When presented evidence he has done anything illegal, immoral, or embarrassing, Donald Trump has always used one of two responses. The first is turnabout, insisting his opponent is actually guilty of the thing Trump did (no puppet, you’re the puppet). The second is inversion, claiming reality is actually the complete opposite (nobody’s been tougher on Russia than me).
Last week, Liz Cheney revealed in her new book that Kevin McCarthy decided to visit Trump at Mar-a-Lago a few weeks after the insurrection, when the party had shunned its former leader, because he was told Trump was so upset about losing that he wasn’t eating as much as normal.
Trump responded on social media at 12:56 a.m. Sunday, as one does. He decided to go with inversion: “I was not depressed, I WAS ANGRY, and it was not that I was not eating, it was that I was eating too much.”

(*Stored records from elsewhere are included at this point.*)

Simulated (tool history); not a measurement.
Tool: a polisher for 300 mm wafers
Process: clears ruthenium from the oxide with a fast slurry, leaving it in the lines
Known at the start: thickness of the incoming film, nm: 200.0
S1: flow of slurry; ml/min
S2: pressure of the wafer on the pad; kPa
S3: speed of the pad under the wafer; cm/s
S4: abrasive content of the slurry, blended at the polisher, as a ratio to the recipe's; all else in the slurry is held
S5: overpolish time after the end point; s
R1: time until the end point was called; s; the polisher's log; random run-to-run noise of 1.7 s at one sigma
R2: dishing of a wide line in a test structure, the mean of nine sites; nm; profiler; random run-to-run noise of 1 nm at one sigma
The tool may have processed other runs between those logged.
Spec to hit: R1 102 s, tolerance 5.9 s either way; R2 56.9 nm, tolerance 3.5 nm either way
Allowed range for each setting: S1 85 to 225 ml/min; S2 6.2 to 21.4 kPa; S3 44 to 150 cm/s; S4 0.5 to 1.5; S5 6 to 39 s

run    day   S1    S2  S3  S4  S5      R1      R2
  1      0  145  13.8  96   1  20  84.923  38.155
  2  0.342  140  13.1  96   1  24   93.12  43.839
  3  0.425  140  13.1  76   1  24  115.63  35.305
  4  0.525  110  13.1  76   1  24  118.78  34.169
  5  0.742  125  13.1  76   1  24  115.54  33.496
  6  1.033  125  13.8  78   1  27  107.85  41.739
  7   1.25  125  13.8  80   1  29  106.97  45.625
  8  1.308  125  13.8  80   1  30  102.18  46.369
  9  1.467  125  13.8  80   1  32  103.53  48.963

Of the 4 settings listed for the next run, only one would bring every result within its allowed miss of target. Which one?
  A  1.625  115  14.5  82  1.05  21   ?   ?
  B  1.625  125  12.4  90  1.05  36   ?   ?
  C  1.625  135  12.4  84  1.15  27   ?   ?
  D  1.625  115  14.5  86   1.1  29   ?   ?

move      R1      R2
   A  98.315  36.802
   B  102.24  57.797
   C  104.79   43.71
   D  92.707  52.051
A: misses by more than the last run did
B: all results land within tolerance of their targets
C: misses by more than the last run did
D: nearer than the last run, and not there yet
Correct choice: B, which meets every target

Perhaps Trump considered turnabout and decided that it wouldn’t work to claim Liz Cheney was actually eating too little. (Trump’s favorite mode of attacking female critics is to say they’re eating too much; calling a woman too skinny probably wouldn’t compute in his mind as a plausible insult).
Trump famously views himself as an Adonis, frequently mocking the bodies of other politicians with smaller waistlines. He is, indeed, loath to concede error of any kind. Yet here he is confessing to gluttony. Trump’s own picture of his post-insurrection exile is a man swallowing his feelings about a failed coup attempt in a never-ending procession of steaks and burgers.